"Gilles Zeitschiff" is a bizarre, whimsical, and fascinating album. Just think that it includes not only the Cosmic Jokers but also Ash Ra Tempel, Gille Letmann, and various guests. Moreover, it's a collection of previously recorded tracks, all remixed with the addition of spoken voices: that of the Star Girl on the cover narrating, in a very self-celebratory way, the journey of the Cosmic Couriers up to that point. This album seems to be a faded memory album, or rather, tainted by acidic colors that have completely altered its nature.

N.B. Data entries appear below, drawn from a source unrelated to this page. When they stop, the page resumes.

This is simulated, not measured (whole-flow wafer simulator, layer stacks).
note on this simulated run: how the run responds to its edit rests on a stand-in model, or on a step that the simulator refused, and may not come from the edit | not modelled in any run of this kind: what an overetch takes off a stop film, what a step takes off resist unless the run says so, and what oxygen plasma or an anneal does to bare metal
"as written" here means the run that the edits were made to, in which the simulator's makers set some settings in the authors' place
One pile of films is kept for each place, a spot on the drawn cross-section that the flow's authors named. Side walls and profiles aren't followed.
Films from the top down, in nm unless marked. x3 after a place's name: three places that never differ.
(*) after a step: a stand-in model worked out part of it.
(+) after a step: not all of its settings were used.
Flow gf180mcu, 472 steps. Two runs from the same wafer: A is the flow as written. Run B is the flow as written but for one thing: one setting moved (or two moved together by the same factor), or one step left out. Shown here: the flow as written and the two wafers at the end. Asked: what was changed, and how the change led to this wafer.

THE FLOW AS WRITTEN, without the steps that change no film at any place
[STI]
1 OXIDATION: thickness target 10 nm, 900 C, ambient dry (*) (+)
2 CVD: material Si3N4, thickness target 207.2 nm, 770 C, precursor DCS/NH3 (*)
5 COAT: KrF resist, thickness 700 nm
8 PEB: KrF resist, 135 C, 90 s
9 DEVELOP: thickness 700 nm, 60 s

The album begins, and there it is, that female voice announcing against a very Schulz-like background, the various names that make up the couriers. All in a row, one after the other for more than seven minutes: Ash Ra Tempel, Klaus Schulze, Tangerine Dream, Timothy Leary, Walter Wegmuller, with a macabre effect that sends shivers down your spine. It seems like a roll call of names so heavy that they influence and unsettle the music and atmosphere around them. Then everything becomes clearer. Ash Ra Tempel and Timothy Leary step forward, and here's "Downtown" which opened the concept of Space in Seven Up, intensified by an echo effect that creates tangible reverberations as if we could touch them. Then, without a real end from one song to the next, we move on to a solemn "Lord Krishna" and then, like a boat adrift in a sea too vast for it, echoes of Leary return from Seven Up with "Power Drive" which fades into yet another vocal part of that mysterious Girl guiding us to a place that unfortunately does not admit guides. And then from the abstract, "Right Hand Lover" reemerges, just to give us the impression of not being completely lost, like a familiar image to us, yet scattered in a place inaccessible to man. We then come to glimpse "Cosmic Courier Bon Chance" announced again by our speaker, who is unexpectedly joined by another male voice: it's Brian Barritt explaining the music of the cosmic couriers and especially the effects they have on our psyche, while in the background echoes of Downtown mixed with Schulze's synthesizers seem to underscore what Brian is saying, as if even an organ couldn't better underscore the last words before the apocalypse. And the music becomes abstract again, echoing in a void filled only by the vocal interjections of the star maiden, until reaching the final masterpiece: "Electronic Rock Zeitalter". A pearl from the bottom of the sea, or space, it's an incredibly constant mantra, that imprisons yet another nod to Seven Up. But not just any nod, as already in Seven Up it was a nod itself from "Suche & Liebe". Yes, exactly, it’s still Her. That progression of chords, now elected mythical, is always there, this time accompanied by Brian Barritt and Timothy Leary who intervene on it, creating an unreal, magnificent atmosphere.
In short, more than a proper album, this seems like a collection of pieces, fused together at high temperatures, mixed with the director’s commentary and an explanatory voice-over, intervening in bursts, so that we don't get lost physically. Because the Self, our psyche, that will surely be carried away who knows where, it may return, yes, but it will never be the same again. Word of the Cosmic Couriers. Amen.